TRAPSHOOTING HALL OF FAME

Bueford Bailey

Inducted in 1981
Born: 11-Feb-1925
Died: 31-Aug-1989
Age: 64
State: NE

Bueford Bailey of Big Springs, Neb., has 32 Grand American victories and 19 state titles to his credit, and he holds the record of 72 lifetime 200 straights, having eclipsed the former high when he entered his 71st in 1979. He has been named to the All-America team 22 times, captaining it once.

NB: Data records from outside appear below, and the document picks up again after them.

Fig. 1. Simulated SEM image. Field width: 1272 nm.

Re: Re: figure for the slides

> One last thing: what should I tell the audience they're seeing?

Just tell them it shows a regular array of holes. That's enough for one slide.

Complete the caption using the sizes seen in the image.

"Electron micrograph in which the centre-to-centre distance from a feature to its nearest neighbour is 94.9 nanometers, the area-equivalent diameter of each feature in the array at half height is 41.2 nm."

Bailey has nine major titles from five different races among his Grand victories. He was Introductory Singles champ in 1962, and each of his other titles were captured twice: the Dayton Homecoming in 1961 and 1975, the Clay Target in 1964 and 1968 (with perfect 200s, the latter over a then-record 43 others with the perfect score), the All-Around in 1964 and again the next year, and the Champion of Champions in 1966 and 1974. His Grand American trophies include nine singles, eight doubles (two runnerup ones in the championship), one handicap, one all-around, an international and a parent-child award in addition to his championships, and he was a member of winning teams in the 1960 Zone Team and 1965 State Team races. One of his singles wins, the 1958 prelim 16-yard championship, was a co-championship shared with John Sternberger after they entered 100s in regulation firing and shot at 300 extras without a miss, a record which still stands (although since then tied) for number of shootoff targets in one day for the grounds. Fourteen of Bailey’s career 200s were accomplished at the Grand, making him third-high in number of 200 straights recorded on the grounds.

The first state title Bailey won was the 1939 Nebraska junior crown, which he captured again in 1941. His initial championship among the men was the 1958 doubles, and that same year he was all-around champion at the Golden West Grand. He snared Nebraska singles, doubles and all-around titles in 1962 and 1966 and won the handicap, doubles and all-around in 1965. He won Nebraska singles crowns again in 1964 and 1975, the singles and doubles in 1974, the doubles in 1967 and the all-around in 1972 and 1980. Three of his singles titles were with 200.

Bailey was captain of the All-America team in 1964 and was selected for the team every year from 1957 through 1979 except 1971, when he didn’t meet the minimum-target requirement. He has earned four Trap & Field  All-Around Average Awards, having the highest composite nationally in 1964. Bailey had a 99%-or-over singles average on 2,500 targets or more nine times between 1959 and 1979, leading national averages in 1964 and 1973, and he has the second-high average—.98492 --on 100,000 registered 16s.

In 1973 and 1979 Bailey had straight runs of over 1,000 in singles (one of three in history to accomplish the feat twice), and at one time he held the individual scoring record for 500-bird doubles marathons. He was also on a world’s record singles squad, breaking 200 at Denver in 1969 in a fivesome that totaled 996. He had 529 100 straights in singles, one 100 from the 27 and eight perfect centuries in doubles from his first year of registering in 1939 to the end of the 1980 target year.